Some Time-Dependent Properties of Human Hearing - Integration Time:
OK, now what follows is a highly condensed version of another aspect of how we hear. In the bit about equal loudness countours above (i.e. the Fletcher-Munson curves) the study focused on tones being presented for a few seconds or so at a time - and at a constant level. However, the Human ear has an integrating mechanism, that is, its tendency is to average that which we hear depending upon how long we hear it.
Hmmm...so what you're saying is that how long I hear something affects how I perceive it?
Yes.
Let's take a simple example.
Suppose you hear a very short burst of white noise at a given intensity level. The white noise, as being played back by whatever system we happen to be using (headphones, speakers, etc) is known to produce 70 decibels at your ear canals. Now, if you are allowed to hear this sound for something like a fraction of a second, you will not perceive it as being as loud as if you were allowed to hear that same white noise for a somehitng closer to a full second (or more).
Nevertheless, in this example, the white noise is always being presented at 70 dB, and yet, as the sound plays for longer and longer periods of time, you perceive the sound as being louder. What's interesting here is that (in this example) from a mathematical perspective, the actual sound pressure level is independent of how long the sound plays - but - that is not how we perceive the loudness of the sound. In fact, the converse is true - the loudness that we perceive is a function not only of the intensity level, and not only of frequency...but also...how long the sound exists.
Interestingly enough, this also means that as we are subjected to sustained sounds (i.e. music, speech, environmental noise etc.) that as the sound changes, what we perceive in terms of loudness lags (in time) with respect to the present. That is, as something changes in loudness, our assessment of the loudness will be based on what has just happened, and not what is happening right now. Again, this should kinda-sort-mostly-in-a-way make sense, because if the ear requires time to integrate sounds that are just being presented to it, it would aslo seem to follow that this integration time also plays a role on the 'back side' of this perceptual porch.
Masking:
Most of us are familiar with one form of masking that we experience every day. There are two main types of masking - temporal (time) masking, and frequency masking. Let's start with temporal masking.

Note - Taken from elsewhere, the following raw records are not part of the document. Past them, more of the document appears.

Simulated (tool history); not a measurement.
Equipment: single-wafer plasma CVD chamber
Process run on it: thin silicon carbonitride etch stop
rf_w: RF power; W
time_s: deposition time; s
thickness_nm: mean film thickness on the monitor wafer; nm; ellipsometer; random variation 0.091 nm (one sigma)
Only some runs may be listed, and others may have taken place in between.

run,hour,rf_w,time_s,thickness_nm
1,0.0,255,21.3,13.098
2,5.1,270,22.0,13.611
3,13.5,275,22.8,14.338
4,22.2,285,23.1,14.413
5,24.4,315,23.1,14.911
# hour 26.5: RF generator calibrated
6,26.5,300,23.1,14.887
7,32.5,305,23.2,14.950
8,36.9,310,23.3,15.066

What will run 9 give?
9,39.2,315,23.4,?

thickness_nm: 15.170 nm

Suppose that you are working in your garage - a fairly reverberant space - on a summer's day. Things are relatively quiet; you can hear the birds singing off in the distance, but as you take a step, you knock over the push-broom that was up against the wall, and as it falls upon the hard concrete, it creates a very high-intensity (perhaps 120 dB) but very brief 'snap'. Now because of this, for a fraction of a second after the broomhandle stikes the concrete, you will not be able to hear the quiet sounds (i.e. the birdsongs) until your ear recovers from this sudden and comparatively huge (as compared to the birdsong) level event.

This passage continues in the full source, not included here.